Already a Bloomberg.com user?
Sign in with the same account.
European Aeronautic, Defence & Space Co. (EAD) and BAE Systems Plc (BA/) are fighting up until a regulatory deadline to produce a merger document as Germany remains the primary obstacle, said two people familiar with the talks.
The companies will determine the fate of their planned combination by 5 p.m. in London, said the people, who asked not to be identified because the talks are private. EADS Chief Executive Officer Tom Enders and BAE CEO Ian King jointly reviewed progress and briefed their boards yesterday. EADS and BAE may seek an extension of the U.K. regulatory deadline.

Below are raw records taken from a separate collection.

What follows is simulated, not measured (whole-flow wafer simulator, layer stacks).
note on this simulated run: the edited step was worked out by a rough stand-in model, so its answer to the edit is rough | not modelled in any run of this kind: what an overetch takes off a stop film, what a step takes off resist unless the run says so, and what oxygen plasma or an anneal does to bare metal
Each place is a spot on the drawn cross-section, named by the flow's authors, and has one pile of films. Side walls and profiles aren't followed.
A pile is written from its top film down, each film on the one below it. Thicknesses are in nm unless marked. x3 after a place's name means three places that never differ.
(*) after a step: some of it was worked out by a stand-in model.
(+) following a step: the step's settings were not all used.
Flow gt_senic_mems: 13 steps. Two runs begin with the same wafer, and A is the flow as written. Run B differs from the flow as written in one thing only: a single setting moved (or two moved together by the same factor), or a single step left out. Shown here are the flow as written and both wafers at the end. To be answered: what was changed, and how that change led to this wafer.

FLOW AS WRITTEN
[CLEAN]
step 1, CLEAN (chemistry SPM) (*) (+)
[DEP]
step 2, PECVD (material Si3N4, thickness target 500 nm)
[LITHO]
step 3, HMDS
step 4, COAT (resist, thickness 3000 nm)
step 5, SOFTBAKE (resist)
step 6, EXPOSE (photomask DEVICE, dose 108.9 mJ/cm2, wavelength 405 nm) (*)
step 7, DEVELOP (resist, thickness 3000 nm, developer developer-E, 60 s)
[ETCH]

Enders, who spearheaded the plan after taking over as CEO in June, increased the pressure on governments to get behind the deal. Germany has maintained its reservations about the merger, separating Chancellor Angela Merkel’s governments from France and the U.K., which are in favor of the combination that would create the world’s largest aerospace company by sales.
“If we fail, it will not be because the two companies couldn’t agree,” Enders said in an employee newsletter published yesterday. “It will be because others couldn’t get their act together and provide the necessary prerequisites for the combination.”
EADS shares were little changed at 26.09 cents as of 9:14 a.m. in Paris. The shares have lost 12 percent of their value since announcing the proposed combination on Sept. 12. BAE traded 0.6 percent lower at 323.5 pence in London, bringing their increase since Sept. 11 to 14 percent.
As Merkel flew to Greece yesterday on an Airbus SAS A320 built by EADS, the government was threatening to shatter a more than decade-old European aspiration to create an aerospace and defense industrial company to rival U.S. firms such as Boeing Co. Germany (BCO) is concerned about being marginalized in a combined entity run out of France, with defense headquarters in London.
The German government is seeking a token center of command and job guarantees to give it equal status with the other states, people close to the talks have said. Germany’s position reflects a distrust of French industrial policy and the view the neighbor will seek to shift German jobs across the border, the people have said.
The British and French governments have agreed to allow Germany to hold 9 percent of the combined company, on a par with France. The U.K. would rely on a special share to veto decisions it views harmful to its national security.
The U.K. has expressed concern that France and Germany may raise their stakes beyond 10 percent, which the government has signaled is a red line. France is reluctant to give written guarantees the U.K. is seeking on the shareholding level. Talks between the two had made “significant progress” EADS said in a statement yesterday.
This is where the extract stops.